Former US Secretary of State Henry Kissinger has told Sky News he sees no path to negotiation with the Islamic State (IS).
"I think it has to be defeated. During the Second World War, nobody said, 'What is the solution for dealing with Hitler?'
"This is an organisation which has engaged in mass murder on television in the killing of prisoners.
"But there are many other groups in the region with which we should negotiate."
Dr Kissinger, 92, is viewed by many as the wise man of US politics having spent six decades immersed in foreign policy serving Presidents Richard Nixon and Gerald Ford.
He declined to reveal who he'd like to see as the 45th US president.
With a strong public wave of anger towards politicians, anti-establishment figures such as Donald Trump have been surging in the polls.
It is possible that someone with no political background could end up in the White House.
Dr Kissinger says that would present challenges.
"It's a totally unprecedented move to have somebody without any experience in government or any previous participation in the political dialogue.
"(Trump) appears on the scene and obviously evokes an enormous response.
"That is something that I'm sure all our political figures are reflecting on very seriously now.
"It's not what anybody expected. It's not the way normally you would bring about a political change.
"His personality is evoking something that most people didn't know was there - at this magnitude."
But the elder statesman said he did not think Trump would win the Republican nomination.
After President Obama's 2009 landmark speech in Cairo reaching out to the Islamic world, Dr Kissinger likened the then-new leader to a chess player.
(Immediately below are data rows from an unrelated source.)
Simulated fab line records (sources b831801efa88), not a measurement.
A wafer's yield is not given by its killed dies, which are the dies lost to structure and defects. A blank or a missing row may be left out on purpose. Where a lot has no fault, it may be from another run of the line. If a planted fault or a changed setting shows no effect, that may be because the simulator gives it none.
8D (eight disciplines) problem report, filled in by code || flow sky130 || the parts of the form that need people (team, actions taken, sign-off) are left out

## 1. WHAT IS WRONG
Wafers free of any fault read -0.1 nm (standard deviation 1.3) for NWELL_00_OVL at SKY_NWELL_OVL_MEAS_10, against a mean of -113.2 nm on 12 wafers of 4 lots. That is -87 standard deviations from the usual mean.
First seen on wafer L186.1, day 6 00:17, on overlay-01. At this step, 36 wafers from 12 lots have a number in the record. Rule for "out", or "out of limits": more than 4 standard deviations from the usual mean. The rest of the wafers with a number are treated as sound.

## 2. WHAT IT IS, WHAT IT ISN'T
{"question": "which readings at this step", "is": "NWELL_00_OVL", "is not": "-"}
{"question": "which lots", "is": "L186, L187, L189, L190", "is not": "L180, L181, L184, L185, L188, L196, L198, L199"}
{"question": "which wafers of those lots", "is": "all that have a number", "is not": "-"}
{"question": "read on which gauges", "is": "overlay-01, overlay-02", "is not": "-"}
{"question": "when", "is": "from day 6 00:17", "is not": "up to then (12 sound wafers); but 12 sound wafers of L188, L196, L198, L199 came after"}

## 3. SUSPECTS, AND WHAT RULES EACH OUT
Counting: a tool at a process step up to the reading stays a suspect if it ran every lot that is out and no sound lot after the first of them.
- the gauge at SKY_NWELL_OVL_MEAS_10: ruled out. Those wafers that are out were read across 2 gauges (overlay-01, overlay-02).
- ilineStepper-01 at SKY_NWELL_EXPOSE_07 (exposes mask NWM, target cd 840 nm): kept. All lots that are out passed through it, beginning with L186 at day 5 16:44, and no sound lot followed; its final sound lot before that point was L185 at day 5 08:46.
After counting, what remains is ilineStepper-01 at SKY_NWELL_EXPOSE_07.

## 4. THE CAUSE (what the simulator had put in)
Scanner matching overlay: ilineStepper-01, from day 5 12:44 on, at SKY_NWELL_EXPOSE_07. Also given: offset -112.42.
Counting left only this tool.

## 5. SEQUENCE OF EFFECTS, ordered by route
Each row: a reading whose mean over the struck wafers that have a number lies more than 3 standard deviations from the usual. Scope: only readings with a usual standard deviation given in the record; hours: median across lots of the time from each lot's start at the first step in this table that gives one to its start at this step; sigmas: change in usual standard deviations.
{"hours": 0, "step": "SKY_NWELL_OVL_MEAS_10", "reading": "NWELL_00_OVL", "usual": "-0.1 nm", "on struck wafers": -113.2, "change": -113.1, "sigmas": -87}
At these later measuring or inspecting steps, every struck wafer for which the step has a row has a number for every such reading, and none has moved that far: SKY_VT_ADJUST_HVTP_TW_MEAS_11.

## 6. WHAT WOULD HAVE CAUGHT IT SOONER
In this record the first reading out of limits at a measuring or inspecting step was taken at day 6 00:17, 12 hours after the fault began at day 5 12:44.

He said he had "no quarrel" with that speech being his first move.
But does he think Obama has played a good game since?
"To the extent that the United States is a world leader, I have no quarrel - indeed I support the attempt - to define a moral basis for that claim.
"But the dilemma of any policy maker is that moral values aren't absolute. Political action is contingent.
"So I think I have disagreed with Obama on his reluctance to state a strategic position for the United States and as a result he has created the impression of an American withdrawal even while we still had forces there."
In 1972, Dr Kissinger stunned the world by paving the way for Nixon to meet his Chinese counterpart Mao.
At the time that seemed unthinkable.
It earned him a reputation a big diplomacy advocate.
But on two major current issues - North Korea and the Islamic State - Dr Kissinger told us he does not think there is a diplomatic solution - a strong sign perhaps of just how much the world has changed.